In the past years, the Internet-of-Things (IoT) has rapidly emerged in the consumer goods market. Wearables and the smart home have seen the light of day and found their way into many of our lives. As the IoT grows and people get used to the idea of “connected things”, also businesses and industries start to see the possibilities the Internet-of-Things has to offer. But don’t be fooled, adopting IoT into your personal life or in a whole company, that’s a whole different thing.
Industrial IoT is here to stay
As probably the first one to mention the term Internet-of-Things, Kevin Ashton stated: “In the real world, things matter more than ideas”1. What he means by that, is what he still understands as what Internet-of-Things stands for: so far the internet was mainly dependent on humans for its information. Humans typed it, put in the collected data, uploaded the picture, etc. The data on the internet was limited to the human capabilities. However, if you let things communicate data directly, (1) the data is more accurate, as the human error is eliminated, and (2) it’s more efficient as it leaves more time for humans to focus their attention on other, more important things1.

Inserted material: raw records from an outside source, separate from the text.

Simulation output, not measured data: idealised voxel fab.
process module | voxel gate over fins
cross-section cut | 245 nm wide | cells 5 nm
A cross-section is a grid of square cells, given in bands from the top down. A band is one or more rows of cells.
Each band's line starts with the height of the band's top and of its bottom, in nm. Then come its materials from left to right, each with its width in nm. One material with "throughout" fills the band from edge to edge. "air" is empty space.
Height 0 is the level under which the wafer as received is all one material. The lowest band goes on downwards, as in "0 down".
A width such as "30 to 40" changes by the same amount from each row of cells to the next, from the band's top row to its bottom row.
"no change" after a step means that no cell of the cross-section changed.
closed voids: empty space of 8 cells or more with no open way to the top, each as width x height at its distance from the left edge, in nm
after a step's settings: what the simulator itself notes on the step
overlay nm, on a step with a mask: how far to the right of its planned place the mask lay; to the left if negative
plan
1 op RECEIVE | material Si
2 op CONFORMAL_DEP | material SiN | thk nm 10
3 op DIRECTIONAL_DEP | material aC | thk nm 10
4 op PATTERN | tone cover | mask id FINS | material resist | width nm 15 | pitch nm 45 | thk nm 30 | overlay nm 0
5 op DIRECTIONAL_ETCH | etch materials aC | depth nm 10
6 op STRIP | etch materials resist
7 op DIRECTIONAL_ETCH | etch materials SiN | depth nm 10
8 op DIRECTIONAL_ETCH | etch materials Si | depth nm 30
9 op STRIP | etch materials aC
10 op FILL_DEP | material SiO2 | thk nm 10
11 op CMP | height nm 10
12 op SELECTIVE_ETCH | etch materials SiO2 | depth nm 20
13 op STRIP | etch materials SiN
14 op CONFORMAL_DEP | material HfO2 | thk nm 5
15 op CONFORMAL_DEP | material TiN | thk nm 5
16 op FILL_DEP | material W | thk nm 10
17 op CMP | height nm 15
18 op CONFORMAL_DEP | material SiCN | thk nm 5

This is what started years ago with Machine2Machine (M2M) communication, where equipment was directly connected to the internet to interchange its data towards other machines or human operators. Predominantly the powered assets (the ones with plenty of power supply, like heavy equipment, machines, trucks, cars, etc.) could now be connected to the internet, but the non-powered ones were yet to remain unconnected efficiently. To solve this, most companies in asset-intensive industries implemented some sort of (digital) automation in their processes specifically for those non-powered assets. Think of RFID, barcodes, QR codes or something else. By automating these processes, important efficiency gains were accomplished. However, local infrastructure and/or manual scanning of codes are capital intensive and still prone to human error.
Since recently, the technology is mature enough to connect non-powered assets directly to the internet with minimal infrastructure investments and extremely low maintenance costs over time. Today, sensor electronics have evolved to be installed with ease (as easy as a sticker) and to last for many years without charging. Just as for consumers, convenience is key for businesses too as they want something that’s easy to implement and that can scale fast. Nonetheless, as IoT can be a big investment, it’s important that the numbers add up in the end. Today the technology and lifecycle costs of IoT have proven to be economically sustainable, offering important return on investment (RoI) and interesting business potential for asset-intensive industries.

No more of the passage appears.